Catholic apologist Dave Armstrong is now arguing Jonathan Edwards believed the saints in heaven see what’s happening on earth. Therefore, Dr. White should consider granting the validity of at least this basic aspect of Armstrong’s argument for intercessory prayer to the saints:

“Jonathan Edwards would wholeheartedly agree with me on this general point of awareness of saints in heaven, of the earth, and disagree with James White.”
   
“White can dismiss, if he likes, my exegetical and theological arguments as the raving of an unregenerate, ignorant Catholic apostate (that’s what he thinks of me), but surely he can’t dismiss Jonathan Edwards so easily.”

   This is desperate logic. James White is a Reformed Baptist. Jonathan Edwards was not. A theological argument is not valid simply because one of the greatest minds in church history speculates on the state of the awareness of those in heaven. Dr. White is under no compulsion to grant the validity of every point Edwards made. One can understand why Armstrong would argue this way: he is under compulsion to believe the theological dogmas defined by his church, despite what the Bible says contrarily.

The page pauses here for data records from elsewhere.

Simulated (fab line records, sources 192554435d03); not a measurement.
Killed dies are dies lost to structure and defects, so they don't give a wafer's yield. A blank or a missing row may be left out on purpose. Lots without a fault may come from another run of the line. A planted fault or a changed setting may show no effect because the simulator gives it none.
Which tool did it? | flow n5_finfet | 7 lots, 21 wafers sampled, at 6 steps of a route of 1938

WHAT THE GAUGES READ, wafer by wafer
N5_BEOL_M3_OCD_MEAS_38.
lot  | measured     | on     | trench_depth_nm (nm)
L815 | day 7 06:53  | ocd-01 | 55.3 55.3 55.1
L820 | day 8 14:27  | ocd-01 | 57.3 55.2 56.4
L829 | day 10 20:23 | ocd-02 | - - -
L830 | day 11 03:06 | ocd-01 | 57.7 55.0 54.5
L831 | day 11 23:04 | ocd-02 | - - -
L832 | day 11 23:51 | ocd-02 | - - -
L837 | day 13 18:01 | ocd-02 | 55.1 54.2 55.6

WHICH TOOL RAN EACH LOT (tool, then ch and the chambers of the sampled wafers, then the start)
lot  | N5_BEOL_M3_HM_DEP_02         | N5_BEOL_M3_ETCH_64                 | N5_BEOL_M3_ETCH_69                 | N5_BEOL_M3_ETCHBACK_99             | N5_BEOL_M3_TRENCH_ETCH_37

   Edwards viewed many aspects of Roman Catholicism as darkness and gross delusions. Edwards says, “Many nations are under popish darkness, and are in such gross delusions that they worship the Virgin Mary, and a great multitude of dead men, whom their church has canonized for saints; some real saints, and others abominably wicked men… they worship the relics of dead saints; such as pieces of their bones, their teeth, their hair, pieces of their garments, and the like. And innumerable other such foolish delusions are they under” [The Works of Jonathan Edwards II:634].